Kuwait’s heavy debt looms: Banking’s balancing act
Kuwait is liquid and managing a tough situation brought about by OPEC-led production cuts. In 2018, the country will be listed by FTSE in the secondary emerging market category boosted by Kuwait’s capital market regulatory changes, allowing it to benefit from an estimated $4.4 billion of passive flows.
But it’s the latest IMF consultation with Kuwait that really dispatched the good news about the country’s financial systems heading in the right direction. No wonder, in the latest Reuters Eikon, Markaz Research ranking of the top 10 companies in Kuwait, the National bank of Kuwait was top, immediately followed by Kuwait Finance House, while Boubyan bank, Ahli bank, and Gulf Bank took 5,7,8 positions respectively.
Where does that gulf country stand financially today?

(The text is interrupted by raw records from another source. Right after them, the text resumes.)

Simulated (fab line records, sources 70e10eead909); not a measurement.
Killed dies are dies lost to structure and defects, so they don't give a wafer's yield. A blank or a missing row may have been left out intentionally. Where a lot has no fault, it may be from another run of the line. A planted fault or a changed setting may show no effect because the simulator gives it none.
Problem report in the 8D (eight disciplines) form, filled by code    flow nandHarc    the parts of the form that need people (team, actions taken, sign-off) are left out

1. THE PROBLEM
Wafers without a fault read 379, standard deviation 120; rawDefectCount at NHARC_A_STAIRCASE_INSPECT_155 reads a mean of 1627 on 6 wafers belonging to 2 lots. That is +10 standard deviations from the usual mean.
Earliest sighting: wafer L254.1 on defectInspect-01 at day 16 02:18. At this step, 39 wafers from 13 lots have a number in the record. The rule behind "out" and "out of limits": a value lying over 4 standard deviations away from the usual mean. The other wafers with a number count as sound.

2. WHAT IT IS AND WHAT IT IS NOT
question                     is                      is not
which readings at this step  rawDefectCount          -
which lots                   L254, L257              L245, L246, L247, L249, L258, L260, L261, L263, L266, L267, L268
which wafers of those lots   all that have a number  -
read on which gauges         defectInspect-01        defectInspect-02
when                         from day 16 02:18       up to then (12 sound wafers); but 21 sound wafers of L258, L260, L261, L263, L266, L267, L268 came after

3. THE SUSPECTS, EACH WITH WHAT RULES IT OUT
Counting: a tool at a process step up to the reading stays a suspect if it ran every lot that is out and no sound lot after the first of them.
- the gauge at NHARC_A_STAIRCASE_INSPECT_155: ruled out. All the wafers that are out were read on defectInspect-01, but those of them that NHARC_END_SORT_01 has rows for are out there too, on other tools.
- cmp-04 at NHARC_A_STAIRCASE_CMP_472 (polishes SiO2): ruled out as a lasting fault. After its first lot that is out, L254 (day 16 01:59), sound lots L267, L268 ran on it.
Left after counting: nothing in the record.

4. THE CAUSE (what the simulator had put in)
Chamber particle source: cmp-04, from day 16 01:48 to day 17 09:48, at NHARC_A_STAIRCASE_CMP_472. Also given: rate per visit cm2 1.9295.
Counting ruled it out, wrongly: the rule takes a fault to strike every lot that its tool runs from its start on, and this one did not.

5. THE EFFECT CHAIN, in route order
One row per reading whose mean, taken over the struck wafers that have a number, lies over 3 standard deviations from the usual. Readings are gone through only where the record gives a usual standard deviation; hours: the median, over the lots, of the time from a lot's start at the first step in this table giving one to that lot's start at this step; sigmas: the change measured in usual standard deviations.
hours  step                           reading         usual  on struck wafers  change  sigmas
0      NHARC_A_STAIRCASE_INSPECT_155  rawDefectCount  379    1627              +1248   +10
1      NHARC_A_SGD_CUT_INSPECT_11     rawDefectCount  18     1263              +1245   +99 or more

As of Q2 2017, banks featured high capitalization (CAR of 18.3 per cent), steady profitability (ROA of 1.1 per cent), low non-performing loans (ratio of 2.4 percent), and high loan-loss provisioning (over 200 per cent coverage).
“Private sector deposit growth has declined in recent years, but this has partly been offset by an increase in public sector deposits, and some banks have also raised funding in international markets i.e Banks’ liquidity has been ample,” said the IMF.
Banks are under Basel III regulations for capital, liquidity, and leverage. A comprehensive set of macro-prudential measures is being enforced to minimize systemic risks.
“The mission welcomes the CBK’s continuous work to review the scope of its macro-prudential policy and its tools, to maintain a balance between preempting a build up in risks and stifling credit growth,” said the IMF.
“Kuwait is facing “lower-for-longer” oil prices from a position of strength, owing to large financial buffers, low debt, and a sound financial sector.”
Non-oil growth but GDP slump
After coming to a standstill in 2015, real non-hydrocarbon GDP growth has recovered and is set to reach 2.5 per cent this year, according to the international body.
“However, an OPEC-induced cut in hydrocarbon output by close to 6 per cent will bring overall real GDP down by about 2.5 per cent in 2017,” the IMF said
“Combined with the impact of lower oil prices on energy subsidies (some KD 2 billion, or $6.62bn), these efforts reduced current spending by KD 3.25bn ($10.76bn) over the past two years. The fiscal balance posted a large deficit (17.5 per cent of GDP) for a second year in a row.”
GDP growth to recover
The IMF expects Kuwait’s overall real GDP growth to pick up over the medium term with the overall fiscal balance projected to remain nearly balanced.
“The mission’s baseline scenario assumes oil prices at around $49 per barrel in 2017-19, increasing to about $52 per barrel over the medium-term. It also accounts for the introduction of a value-added tax (VAT) and excises on tobacco and sugary drinks, some increases in the price of government services, and full compliance with the recently announced three-year expenditure ceilings,” it said.
Gross financing needs will, however, remain large.
“A fiscal deficit of about 15 per cent of GDP annually will generate cumulative financing needs of some $100bn over 5 years.
The IMF said the Kuwaiti government has taken important initial steps over the past couple of years to advance energy and utility price reforms and rationalize other subsidies and transfers.
“Nonetheless, the total subsidy and transfer bill remains large. In addition to being costly, subsidies and transfers encourage excessive consumption and inefficient allocation of capital.”